T-distributed Stochastic Neighbor Embedding (t-SNE) is a technique for visualizing high dimensional data in fewer dimensions while preserving clusters. Probabilities are computed for each pair of high dimensional data points being part of the same group, and then points are placed randomly in the lower dimensional space and their positions are iteratively improved until the difference between the probabilities in low and high dimensional space is minimized. By analogy, t-SNE minimization simulates forces between all data points, attracting similar points and repelling dissimilar points. (A more detailed explanation of the method is available in my presentation) . This is an example of an n-body problem, something I’m familiar with from my ongoing n-body project.
In a 2021 paper, Mark van de Ruit et. al. propose a novel method for evaluating this instance of the n-body problem, and provide an implementation for GPU which outperformed the existing state-of-the-art in this domain. To better understand the details of this new method, As part of my seminar course in the fall of 2022, I implemented a simplified version which runs on the CPU and produces a 2-dimensional embedding.

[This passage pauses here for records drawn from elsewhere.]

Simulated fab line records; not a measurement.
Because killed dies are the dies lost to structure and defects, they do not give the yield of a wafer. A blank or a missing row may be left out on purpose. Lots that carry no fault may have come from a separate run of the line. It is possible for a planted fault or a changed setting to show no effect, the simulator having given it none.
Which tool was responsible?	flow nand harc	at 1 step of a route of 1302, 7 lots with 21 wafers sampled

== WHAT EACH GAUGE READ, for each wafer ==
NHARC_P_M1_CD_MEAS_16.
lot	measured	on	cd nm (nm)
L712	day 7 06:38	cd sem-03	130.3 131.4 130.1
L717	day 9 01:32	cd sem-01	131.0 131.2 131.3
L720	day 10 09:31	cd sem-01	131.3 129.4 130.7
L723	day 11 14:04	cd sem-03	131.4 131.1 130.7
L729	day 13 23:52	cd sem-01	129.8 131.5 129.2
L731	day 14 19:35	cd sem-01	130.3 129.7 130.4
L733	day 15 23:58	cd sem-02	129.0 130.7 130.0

My t-SNE visualization system begins by generating probability data using Sklearn, as the focus of the project is on the minimization step only. Currently only MNIST data has been tested, but any dataset is theoretically compatible.
I found it useful to implement several other t-SNE minimization algorithms, both as intermediate steps in development and as reference points in order to understand the performance characteristics of the final algorithm.
- I began by implementing a naive solution, which performed poorly but could be used to verify the correctness of more advanced minimizers.
- Next, I implemented a minimizer based on the Barnes-hut algorithm, which builds a tree over the embedding space and computes interactions between each point and the clusters summarized by the nodes of the tree.
- This was extended to work with a Linear-BVH in place of the typical Quadtree. This version uses a radix-sort along a space-filling curve to produce the tree in linear time complexity.
- Finally, I added a dual-traversal minimizer which obtained better performance by computing node-node interactions in place of point-node interactions.
- The dual-tree minimizer is an adaption of the dual-traversal minimizer, computing interactions between the nodes of a linear-BVH and nodes of a Quadtree.
While implementing these algorithms, it was also helpful to develop visualizations to show what was happening. All visualizations were implemented by hand using Cairomm, because performance was critical in order to watch the algorithms work in real time.
I began by creating a scatter plot of the embedding coordinates, color coded by their labels. The below image shows such a scatter plot from MNIST data during minimization.
I created another plot type which could show the bounding volume hierarchies used for acceleration. This proved very useful for optimization.
While developing the Linear-BVH, I built an ordering plot to help me understand the space-filling curve which determines where points appear in the tree.
Finally, implementing the dual hierarchy algorithm required a “Field Tree” which collects forces on each of its nodes. I created a new field tree plot which displayed the force vectors on each node as colors.
I bundled all of these visualizations together into a UI built with Gtkmm. This was useful for my final demo to the seminar class.